The next step for the Placer County District Attorney’s office appears headed back to the drawing board in the prosecution of the man it alleged started the 2,650-acre Robbers Fire between Foresthill and Colfax in July 2012.

The DA did not file any new charges against Mason on Tuesday, his first court appearance since Judge Colleen Nichols ordered his release March 5 upon ruling there had been insufficient evidence to hold him over for trial on felony arson charges.

Nichols said in her ruling that Cal Fire investigating officer Cpt. Michael Gallagher lacked full credibility as a witness in the preliminary hearing as he gave “less than accurate” testimony and at times was “untruthful and unwilling to acknowledge his mistakes.”

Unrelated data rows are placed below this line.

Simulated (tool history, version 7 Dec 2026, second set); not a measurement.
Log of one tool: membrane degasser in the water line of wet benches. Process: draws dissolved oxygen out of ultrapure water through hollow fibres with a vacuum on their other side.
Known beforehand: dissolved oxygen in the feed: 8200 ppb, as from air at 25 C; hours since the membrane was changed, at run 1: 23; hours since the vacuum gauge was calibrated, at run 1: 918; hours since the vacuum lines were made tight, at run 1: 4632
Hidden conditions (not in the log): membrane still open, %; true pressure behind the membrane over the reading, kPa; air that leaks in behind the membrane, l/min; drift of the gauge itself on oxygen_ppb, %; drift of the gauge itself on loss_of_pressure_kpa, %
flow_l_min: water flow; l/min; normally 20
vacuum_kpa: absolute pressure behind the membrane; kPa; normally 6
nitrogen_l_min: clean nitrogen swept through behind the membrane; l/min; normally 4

Nichols did say in her ruling that Mason “is clearly held to answer on a lesser included offense of unlawfully causing a fire,” but when she asked if the prosecution would be filing that charge Tuesday, the DA declined to pursue it at that time.

Mason left Placer County Superior Court Dept. 13 in North Auburn with a smile on his face, free to head back home to his wife and two children who he spent more than seven months away from while in jail.

He had been released on March 5, but Tuesday marked the first time he walked away without another court date looming, without having to report to a probation officer, as Nichols removed his supervised release.

“It’s obviously a horrific shock to anybody who has little-to-no experience with the criminal justice system to be in custody for seven months and be away from a couple young sons and his wife,” Auburn-based attorney Thomas Leupp said of Mason, who declined comment. “That’s an obvious hardship on anyone and he’s delighted to be out of custody and be back with his family. We’re waiting to see what happens and what the next steps are.”

As to the original felony charges, Gallagher’s testimony had been key, Nichols said, to determining whether Mason met the condition of “maliciousness” that is required for someone to be guilty of arson.

Mason asked people to leave the Shirttail Creek swimming hole before he threw a firework into it on July 11, 2012, and it exploded in water, but a spark from it may have been what started the Robbers Fire, according to Leupp’s preliminary hearing brief.

The fire raged for 12 days, forcing evacuations of Foresthill and Iowa Hill residents for nearly a week. It burned one remote cabin that had been inhabited one week out of the year, four outbuildings and threatened 170 more homes.

A pair of firefighters had been allegedly injured in the fire, but Nichols also cleared Mason of the great bodily injury enhancement to his charges in March.

Nichols pointed out several problems with Gallagher’s account of the area where the fire started. He testified that the rock wall on the right side of the waterfall had been 15 feet, but Nichols said photos showed that it had been between 25 and 35 feet high.

When the inconsistency had been pointed out, he stuck to his estimate, Nichols said in her ruling.

Asked to circle the 5-foot area where the fire started, Gallagher circled an area with at least a 20-foot radius, which Nichols said “did not help his credibility” and gave her “further pause.”

“It gives me concern we are just trying to prove something regardless of the facts of the case,” she said.

Gallagher also testified the fire started in a “flat, horizontal area,” which Nichols said “was a bit shocking considering the photos … show the area of the fire was anything but flat.”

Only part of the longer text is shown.